I'm not twelve anymore, but I still do think that designers stick to expected genre conventions in terms of the level of detail in game simulations instead of trying to consider what would make a game fun. The aim, for example, may be to develop a fun FPS, instead of trying to develop a fun game and then deciding what features to add based on that. The logic seems to go genre->concept->fun, instead of concept->fun and then, at some point far down the road, a reviewer somewhere will arbitrarily decide what box to pigeonhole your creation into.

It seems increasingly popular for developers to pigeonhole themselves preemptively. It's probably some combination of marketing putting pressure on to deliver a game that will sell, a lack of designer creativity, and a fear of leaving the comfort zone provided by adhering to genre based standards. Much of it seems to be attempts at imitation of popular titles and trying to make the proverbial lightning strike twice. Beyond this, designers often have niche areas of interest: they have done FPS games forever. They don't know anything else. I find it confusing, no genre holds my interest that well without being an amalgam of various pieces of other genres.

That said, it would be nice to see games that did away with most genre stereotypes without themselves getting lost in trying not to conform. I wouldn't mind a game that was a good FPS that had a layer of strategy that would be considered quality in a turn based war game. I wouldn't mind an RTS that judged combat based on combat simulations less simplistic than distance and a few random variables, and I can't see any reasons that such a game wouldn't be fun - I'd wager to bet the limitations aren't in the viability of the concept, they're probably more tied to implementation difficulties.
::FDL::The world will never be the same
@Nytehauq, I think you're underestimating the vast amount of work that goes into a highly specialized genre specific game. Modeling everything down to the most believable possible degree, especially before you decide what kind of game you are making, would be a huuuge expenditure without any measureable profit. (nothing to base your predicted success on... publishers aren't going to go for that)
Quote:
Original post by Nytehauq
It seems increasingly popular for developers to pigeonhole themselves preemptively. It's probably some combination of marketing putting pressure on to deliver a game that will sell, a lack of designer creativity, and a fear of leaving the comfort zone provided by adhering to genre based standards. Much of it seems to be attempts at imitation of popular titles and trying to make the proverbial lightning strike twice. Beyond this, designers often have niche areas of interest: they have done FPS games forever. They don't know anything else. I find it confusing, no genre holds my interest that well without being an amalgam of various pieces of other genres.


Some of this is just aging of hobby in general.

But I think there's a lot to be said for playing it safe, at least in terms of trying to sell your game. Some of the most innovative games out there are fall into what Gamespot and PC Gamer have called "best game nobody ever played."
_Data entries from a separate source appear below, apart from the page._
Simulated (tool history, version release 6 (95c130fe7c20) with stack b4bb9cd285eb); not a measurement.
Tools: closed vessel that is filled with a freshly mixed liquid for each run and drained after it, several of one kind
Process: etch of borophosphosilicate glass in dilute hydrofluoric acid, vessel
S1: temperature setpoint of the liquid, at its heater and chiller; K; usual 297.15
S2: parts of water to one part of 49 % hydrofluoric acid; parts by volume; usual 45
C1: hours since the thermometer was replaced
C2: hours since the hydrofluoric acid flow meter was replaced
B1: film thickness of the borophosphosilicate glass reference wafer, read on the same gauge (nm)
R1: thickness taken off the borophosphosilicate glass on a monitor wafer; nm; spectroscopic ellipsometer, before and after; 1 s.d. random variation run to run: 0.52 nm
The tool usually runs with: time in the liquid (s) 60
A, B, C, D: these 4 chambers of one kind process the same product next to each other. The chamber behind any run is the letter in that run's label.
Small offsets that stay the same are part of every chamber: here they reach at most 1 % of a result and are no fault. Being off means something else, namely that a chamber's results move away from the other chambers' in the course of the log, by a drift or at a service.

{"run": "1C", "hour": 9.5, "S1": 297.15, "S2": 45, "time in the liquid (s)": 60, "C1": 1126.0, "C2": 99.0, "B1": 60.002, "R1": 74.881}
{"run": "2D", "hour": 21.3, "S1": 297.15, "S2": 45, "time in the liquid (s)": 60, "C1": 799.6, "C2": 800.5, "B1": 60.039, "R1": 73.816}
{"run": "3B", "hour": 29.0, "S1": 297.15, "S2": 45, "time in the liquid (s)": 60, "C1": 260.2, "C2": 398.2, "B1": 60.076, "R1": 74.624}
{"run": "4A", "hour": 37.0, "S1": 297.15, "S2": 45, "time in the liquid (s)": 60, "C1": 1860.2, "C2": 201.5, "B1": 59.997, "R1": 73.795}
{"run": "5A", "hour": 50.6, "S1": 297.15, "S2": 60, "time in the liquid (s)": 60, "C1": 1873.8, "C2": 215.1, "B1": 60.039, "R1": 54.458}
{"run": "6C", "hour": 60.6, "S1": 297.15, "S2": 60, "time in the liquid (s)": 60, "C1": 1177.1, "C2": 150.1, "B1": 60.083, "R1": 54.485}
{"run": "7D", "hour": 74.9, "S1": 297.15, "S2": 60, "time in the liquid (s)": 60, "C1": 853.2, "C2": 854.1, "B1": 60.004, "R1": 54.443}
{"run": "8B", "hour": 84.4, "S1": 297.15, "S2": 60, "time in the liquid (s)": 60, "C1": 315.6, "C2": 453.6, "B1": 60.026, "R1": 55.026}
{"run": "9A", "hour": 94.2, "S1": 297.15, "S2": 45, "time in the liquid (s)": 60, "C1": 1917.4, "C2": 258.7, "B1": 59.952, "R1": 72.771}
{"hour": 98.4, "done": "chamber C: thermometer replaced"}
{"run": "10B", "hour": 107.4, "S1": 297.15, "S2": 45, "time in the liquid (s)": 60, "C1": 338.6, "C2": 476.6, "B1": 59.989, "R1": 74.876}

One of the things I find really frustrating is how genres have become shorthand for communicating concepts. Saying, "it's like Ghost Recon, but with monobikes" gets the idea across fast. But now let's say destructable environments come into play. Well, what game has that? Oh, and you want to add arena based competition and Madden style franchise management? Well now you're stuck no matter how good the idea is, because you're so outside the understood genre boundaries that people have a difficult time even imagining it (and you get the response, "well, we'd have to see it to know how we feel about it")

If you try to discuss the nuts and bolts (not just general concept) of such an idea enough, framing things in terms of genres becomes awfully tempting.
--------------------Just waiting for the mothership...
I especially agree with trapper and his (or her) notion that a lot of what the buyer expects is based on what the buyer is used to or what the genre tends to dish out. If a single CnC tank had millions of polygons, the users would expect millions of polygons on CnC 2 tanks as well as the tanks from CnC competitors.

Fortunately, at the zoom level of most RTS games, you can construct things effectively and beautifully with limited details because in real life we would not be able to see many details when looking down at things from such a distance. FPS games on the other hand, will continue to suffer from an increasing demand on details because the objects the in the users' view are so close. Fortunately at those distances the users wouldn't see as many things. A character model can be well developed because most of the other character models are culled out.

One of the wonderful things about GTA III and IV is that the user can barely ever really zoom in too far. There is usually much on the screen at a distance from the character. Even when zooming with the sniper rifle or camera, it seems like there is a bit of distance and the view mode is more concerned with steadying the reticule than showing a close-up. As a result, textures and polys need not be (and are not) as developed as games like Gears of War 2 and only certain characters and places in the game needed a very detailed texture set for cut scenes. I never found that "lola" character btw.